Example 4: API + Web Scraping Hybrid

Combine API calls with web scraping for comprehensive data collection.
hybrid_spider.py
from scrapling.spiders import Spider, Request, Response
from scrapling.fetchers import FetcherSession
import json
import logging

class HybridSpider(Spider):
    """Combine API calls with web scraping."""
    
    name = "hybrid"
    start_urls = ["https://api.example.com/products?page=1"]
    allowed_domains = {"api.example.com", "example.com"}
    
    concurrent_requests = 8
    download_delay = 0.3
    logging_level = logging.INFO
    
    def configure_sessions(self, manager):
        manager.add("default", FetcherSession(impersonate="chrome"))
    
    async def parse(self, response: Response):
        """Parse API response."""
        try:
            data = response.json()
        except:
            self.logger.error(f"Failed to parse JSON from {response.url}")
            return
        
        # Process products from API
        for product in data.get('products', []):
            product_id = product.get('id')
            
            # Scrape additional details from product page
            product_url = f"https://example.com/products/{product_id}"
            yield Request(
                product_url,
                callback=self.parse_product_page,
                meta={'api_data': product}
            )
        
        # Handle API pagination
        next_page = data.get('next_page')
        if next_page:
            yield Request(next_page, callback=self.parse)
    
    async def parse_product_page(self, response: Response):
        """Scrape additional details from product page."""
        # Get API data
        api_data = response.request.meta.get('api_data', {})
        
        # Extract additional info not in API
        reviews = []
        for review in response.css('.review'):
            reviews.append({
                'rating': review.css('.stars::attr(data-rating)').get(),
                'text': review.css('.review-text::text').get(),
                'author': review.css('.reviewer-name::text').get(),
            })
        
        # Combine API data with scraped data
        yield {
            # From API
            'id': api_data.get('id'),
            'name': api_data.get('name'),
            'price': api_data.get('price'),
            'category': api_data.get('category'),
            
            # From web scraping
            'reviews': reviews,
            'average_rating': self.calculate_average_rating(reviews),
            'detailed_description': response.css('.full-description').get_all_text(strip=True),
            'image_gallery': response.css('.gallery img::attr(src)').getall(),
            'related_products': response.css('.related a::attr(href)').getall(),
        }
    
    @staticmethod
    def calculate_average_rating(reviews):
        """Calculate average rating from reviews."""
        if not reviews:
            return None
        ratings = [float(r['rating']) for r in reviews if r.get('rating')]
        return sum(ratings) / len(ratings) if ratings else None

def main():
    result = HybridSpider().start()
    
    if result.items:
        result.items.to_json("products_detailed.json", indent=True)
        print(f"Scraped {len(result.items)} products with reviews")

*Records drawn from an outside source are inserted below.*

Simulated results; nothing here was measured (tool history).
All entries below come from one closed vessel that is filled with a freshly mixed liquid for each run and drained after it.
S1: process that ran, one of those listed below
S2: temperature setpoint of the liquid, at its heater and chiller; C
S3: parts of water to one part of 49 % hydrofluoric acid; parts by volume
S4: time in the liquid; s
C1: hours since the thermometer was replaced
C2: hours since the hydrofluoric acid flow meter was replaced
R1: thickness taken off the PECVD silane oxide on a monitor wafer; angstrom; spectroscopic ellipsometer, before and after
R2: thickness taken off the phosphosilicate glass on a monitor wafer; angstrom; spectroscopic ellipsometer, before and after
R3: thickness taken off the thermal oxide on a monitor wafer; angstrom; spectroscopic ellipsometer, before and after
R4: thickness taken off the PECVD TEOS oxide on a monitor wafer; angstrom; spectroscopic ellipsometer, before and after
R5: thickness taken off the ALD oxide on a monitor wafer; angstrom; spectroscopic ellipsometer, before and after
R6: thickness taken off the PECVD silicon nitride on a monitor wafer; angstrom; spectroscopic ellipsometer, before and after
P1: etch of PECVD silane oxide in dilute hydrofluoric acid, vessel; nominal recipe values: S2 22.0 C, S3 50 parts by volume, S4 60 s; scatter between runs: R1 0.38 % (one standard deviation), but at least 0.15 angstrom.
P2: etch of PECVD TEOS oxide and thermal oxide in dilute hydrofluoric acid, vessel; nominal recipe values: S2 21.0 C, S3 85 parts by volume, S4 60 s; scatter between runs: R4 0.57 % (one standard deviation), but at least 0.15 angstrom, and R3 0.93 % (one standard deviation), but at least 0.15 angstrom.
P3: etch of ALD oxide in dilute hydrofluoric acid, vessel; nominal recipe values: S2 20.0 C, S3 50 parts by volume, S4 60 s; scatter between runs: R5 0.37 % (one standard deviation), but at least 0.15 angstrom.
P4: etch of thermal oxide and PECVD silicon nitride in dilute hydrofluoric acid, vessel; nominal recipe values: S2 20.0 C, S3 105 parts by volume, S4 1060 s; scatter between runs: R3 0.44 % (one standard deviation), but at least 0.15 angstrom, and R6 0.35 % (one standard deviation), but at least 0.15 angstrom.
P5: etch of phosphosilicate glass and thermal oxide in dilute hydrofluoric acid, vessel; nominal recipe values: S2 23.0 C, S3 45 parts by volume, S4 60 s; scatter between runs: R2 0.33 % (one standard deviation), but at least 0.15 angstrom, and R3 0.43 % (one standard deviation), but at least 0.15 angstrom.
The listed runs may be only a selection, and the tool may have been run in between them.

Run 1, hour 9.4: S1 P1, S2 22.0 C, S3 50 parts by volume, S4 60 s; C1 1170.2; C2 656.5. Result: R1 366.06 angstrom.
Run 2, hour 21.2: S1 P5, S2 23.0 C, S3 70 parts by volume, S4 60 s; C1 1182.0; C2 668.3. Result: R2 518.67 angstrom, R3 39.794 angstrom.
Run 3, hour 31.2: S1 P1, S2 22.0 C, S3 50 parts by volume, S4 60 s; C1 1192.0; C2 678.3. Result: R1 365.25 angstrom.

if __name__ == "__main__":
    main()

Example 5: Streaming Spider with Real-Time Processing

Process items in real-time as they’re scraped.
streaming_spider.py
import asyncio
from scrapling.spiders import Spider, Response
from scrapling.fetchers import FetcherSession
import logging

class StreamingSpider(Spider):
    """Spider that streams items for real-time processing."""
    
    name = "streaming"
    start_urls = ["https://example.com/feed"]
    concurrent_requests = 10
    logging_level = logging.INFO
    
    async def parse(self, response: Response):
        for item in response.css('.item'):
            yield {
                'title': item.css('h2::text').get(),
                'url': item.css('a::attr(href)').get(),
                'timestamp': item.css('.timestamp::text').get(),
            }

async def process_in_realtime():
    """Process items as they arrive."""
    spider = StreamingSpider()
    
    # Initialize storage/database connection
    items_processed = 0
    
    async for item in spider.stream():
        # Process each item immediately
        print(f"Processing: {item.get('title')}")
        
        # Example: Save to database
        # await save_to_db(item)
        
        # Example: Send to message queue
        # await send_to_queue(item)
        
        items_processed += 1
        
        # Access real-time stats
        if items_processed % 10 == 0:
            stats = spider.stats
            print(f"Progress: {stats.items_scraped} items, {stats.requests_count} requests")
    
    print(f"\nFinished! Processed {items_processed} items")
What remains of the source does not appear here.